A Legend to Many
I was pacing the lawns of the residence of the U.S. Consul General in Lagos. We had come there for a performance and I was the Stage Manager. I went over details in my head the umpteenth time, trying to make sure all was ready for the night of wonderful play. I was lost in thoughts…”Come, come”, came a voice interrupting my thought process. I looked up and there looming in front of me was the tall figure of the producer of the play, Chuck Mike.
“I heard you are Wale Ogunyemi’s son’, he said. I only smiled. “How come you never told me all this while?”
This was a reaction I have got used to getting from other artists I work with when they find out I am the son of Wale ogunyemi, the playwright and actor they revere so much. I am proud to be associated with that name. I am proud to have been spurned by him. I am proud to have called him dad!
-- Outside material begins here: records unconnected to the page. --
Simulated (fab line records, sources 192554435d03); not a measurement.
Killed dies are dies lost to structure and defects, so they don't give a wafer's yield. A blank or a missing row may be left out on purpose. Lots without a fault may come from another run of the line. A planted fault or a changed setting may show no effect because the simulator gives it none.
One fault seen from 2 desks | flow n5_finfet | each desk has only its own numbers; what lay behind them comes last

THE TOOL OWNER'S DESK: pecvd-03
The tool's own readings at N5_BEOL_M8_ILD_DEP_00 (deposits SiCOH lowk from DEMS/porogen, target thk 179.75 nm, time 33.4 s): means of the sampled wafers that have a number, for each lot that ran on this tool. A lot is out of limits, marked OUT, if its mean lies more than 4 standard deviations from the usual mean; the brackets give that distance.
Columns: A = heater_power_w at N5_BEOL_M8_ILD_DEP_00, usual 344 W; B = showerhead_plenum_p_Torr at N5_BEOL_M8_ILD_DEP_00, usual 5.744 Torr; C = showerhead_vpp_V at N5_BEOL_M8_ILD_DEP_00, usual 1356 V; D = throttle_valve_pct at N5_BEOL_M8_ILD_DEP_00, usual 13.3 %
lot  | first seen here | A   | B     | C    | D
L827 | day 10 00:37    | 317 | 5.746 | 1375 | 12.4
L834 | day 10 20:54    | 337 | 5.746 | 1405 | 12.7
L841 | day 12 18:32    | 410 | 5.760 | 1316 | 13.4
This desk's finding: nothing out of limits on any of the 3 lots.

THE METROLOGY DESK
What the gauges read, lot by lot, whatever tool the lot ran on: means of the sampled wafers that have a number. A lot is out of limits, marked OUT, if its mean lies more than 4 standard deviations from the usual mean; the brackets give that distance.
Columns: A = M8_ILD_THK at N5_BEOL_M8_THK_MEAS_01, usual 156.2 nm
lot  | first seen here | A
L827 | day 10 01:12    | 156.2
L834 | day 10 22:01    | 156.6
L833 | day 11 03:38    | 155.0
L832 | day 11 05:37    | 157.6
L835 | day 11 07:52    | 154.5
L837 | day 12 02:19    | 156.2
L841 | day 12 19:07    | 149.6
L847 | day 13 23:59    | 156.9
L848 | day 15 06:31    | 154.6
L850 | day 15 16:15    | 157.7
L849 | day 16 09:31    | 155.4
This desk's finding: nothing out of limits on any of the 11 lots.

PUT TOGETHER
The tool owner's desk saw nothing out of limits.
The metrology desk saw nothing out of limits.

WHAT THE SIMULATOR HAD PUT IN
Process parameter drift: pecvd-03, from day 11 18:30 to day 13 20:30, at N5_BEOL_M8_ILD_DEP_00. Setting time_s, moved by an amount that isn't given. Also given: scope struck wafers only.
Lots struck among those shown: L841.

My fondest memories with daddy are those mostly from my childhood; those very ones which later shaped me into being the person I am today. One of such was the many nights I spent alone with him at the balcony of our rented duplex in the Bodija area of the city of Ibadan. Dad was always sitting there most nights taking in the cool clean air blowing from the trees and forests which mostly surrounded the house then in the early 80’s. Most often than not, he would be there enjoying his beer, or Foreign Extra Stout, sitting in the usual dark corner illuminated only by the lights streaming out through the bedroom window (when there was electricity) or just from the glowing tip of his cigarette; the smell of is favourite brand which I grew to love and which years of perceiving makes me distinguish among other brands and the brand which I later associated with him.
I would sit down with him in the balcony and we would talk for minutes. Most of the topic of discussion I cannot particularly remember but I knew they were deep and they were topics that captivated my young mind. A recurring topic I can remember are discussions of adventure and talk about the countries he had visited. This made me also want to see the world! Small wonder I grew up to be an adventure seeker! It was during those periods I was introduced to the world of mysticism, Yoruba Cosmology and African culture and traditional religion. I can still remember how intrigued I was at the stories of afterlife and reincarnation. Those were wonderful learning periods that opened my mind to possibilities and great imaginations.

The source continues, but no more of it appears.